Some notes on representing JSON in Prolog
In JSON and many other languages, structured data is represented as a set of key/value pairs. This can either be static (compiled languages) or dynamic (Python, JSON, JavaScript, …).
For a low number of keys, Prolog uses compound terms
with positional arguments. My favorite example is
a point in a 2D environment. The vast majority of the
Prolog programmers will represent a point as
point(X,Y)
. The vast majority of languages
with key/value pairs will use {x:X, y:Y}
or
typedef struct { int x; int y; } point;
,
etc.
If the number of keys gets too large,
the compound with positional arguments becomes impractical
or impossible. This may be resolved using
e.g. SWI-Prolog’s library(record)
that allows
for e.g.
:- record point(x:integer, y:integer).
which is term expanded to represent the point as point(X,Y), providing access predicates for the members by name.
If the keys are dynamic, we need some
sort of dynamic structure in Prolog. Options are
[key(Value)|...]
,
[key-Value|...]
,
[key=Value|...]
,
[key:Value|...]
, (since Janus)
{key:Value, ...}
and AVL trees. The first
series has the advantage that they are easy to type and
process. The main disadvantage is that they need to be
wrapped in some compound to make the thing known as
key/value set rather than just a list and accessing them
is O(n). The {key:Value, ...}
looks
naturally, is easy to type and doesn’t need wrapping. It
is also O(n), and requires a dedicated set of predicates
to examine, compose, etc. AVL trees are unreadable, fairly
large and cannot simply be entered in a source file. They
have a good O(log(N)) library to manage them.

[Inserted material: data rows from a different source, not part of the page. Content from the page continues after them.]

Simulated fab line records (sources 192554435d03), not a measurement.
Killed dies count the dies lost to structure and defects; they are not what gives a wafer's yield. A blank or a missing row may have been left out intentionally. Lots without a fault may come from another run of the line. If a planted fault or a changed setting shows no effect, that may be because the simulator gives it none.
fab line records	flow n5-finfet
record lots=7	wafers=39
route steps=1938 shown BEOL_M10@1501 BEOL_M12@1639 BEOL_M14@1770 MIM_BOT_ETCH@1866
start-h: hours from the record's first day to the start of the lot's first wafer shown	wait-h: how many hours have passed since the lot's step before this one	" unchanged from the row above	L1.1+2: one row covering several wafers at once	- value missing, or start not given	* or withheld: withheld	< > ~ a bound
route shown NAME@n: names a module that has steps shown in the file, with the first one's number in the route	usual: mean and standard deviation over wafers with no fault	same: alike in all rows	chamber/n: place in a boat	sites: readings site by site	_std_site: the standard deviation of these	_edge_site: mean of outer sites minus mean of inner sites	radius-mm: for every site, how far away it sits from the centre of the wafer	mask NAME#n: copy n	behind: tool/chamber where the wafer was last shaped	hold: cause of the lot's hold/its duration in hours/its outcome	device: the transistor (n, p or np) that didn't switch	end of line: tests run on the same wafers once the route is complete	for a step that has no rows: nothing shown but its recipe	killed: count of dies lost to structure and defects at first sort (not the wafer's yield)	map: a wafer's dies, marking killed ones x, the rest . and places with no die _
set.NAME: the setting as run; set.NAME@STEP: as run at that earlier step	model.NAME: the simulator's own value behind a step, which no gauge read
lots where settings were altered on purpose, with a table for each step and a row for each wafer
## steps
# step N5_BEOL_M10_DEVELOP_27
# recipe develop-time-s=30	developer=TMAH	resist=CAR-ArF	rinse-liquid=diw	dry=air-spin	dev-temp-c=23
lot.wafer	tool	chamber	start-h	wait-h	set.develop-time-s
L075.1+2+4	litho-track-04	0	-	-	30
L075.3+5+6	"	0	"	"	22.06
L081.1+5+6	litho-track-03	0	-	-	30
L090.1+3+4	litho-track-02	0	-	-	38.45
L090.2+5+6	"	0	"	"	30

This, as a side note, is the motivation behind SWI-Prolog’s dicts: they have a good syntax, compact representation, can deal with dynamic keys and have O(log(N)) access. Like compounds has =../2, dicts have dict_pairs(?Dict,?Tag,?Pairs) to (dis)assemble them. The representation is a compound with a reserved symbol as functor:
C'dict(Tag, V1, K1, V2, K2, ....)
where Kn are atoms or small (inline) integers sorted by handle. So, lookup is O(log(n)) and merging is O(n), all with a very low constant factor. The break-even for inserting into a dict vs. AVL tree is around 1,000 keys.
As dicts have their keys in canonical order, ==/2 has its normal meaning.
Finally, Prolog many choose to represent the data as unit clauses. That can be interesting, but is outside the scope of this note.
Use cases
Generate a JSON reply from Prolog
Typically, the Prolog data is a mixture of data that is preferably simply encoded in the source and generated by the program. For example, we want Prolog to compute a set of polygons and some meta-data. We would like to write something like this
setof(Poly, polygon(Poly), Polies),
get_time(Now),
reply_json({time:Now, polygons:Polies}).
But, each Poly is naturally a term point(X,Y).
SWI-Prolog has a library(json_convert)
that
allows defining the mapping from point(X,Y)
to {x:X, y:Y}
or
{type:point, x:X, y:Y}
, etc. Given that, we
can call prolog_to_json/2
that recursively
processes a Prolog term and applies the defined mapping to
convert compounds into JSON key/value terms. Similarly,
json_to_prolog/2 does the inverse.
See https://www.swi-prolog.org/pldoc/man?section=jsonconvert
Consuming JSON
Here, we do not have to type anything. In many cases the number of keys per object is low enough for a linear scan. If not, we can explicitly create an AVL tree. Typically, we want
- Extracts a selection of the keys often nested inside multiple layers of objects.
- Translate sets of objects to compounds
SWI-Prolog dicts are a good match, offering a compact and fast representation. The exact representation doesn’t matter too much, while the access and possible conversion utilities do.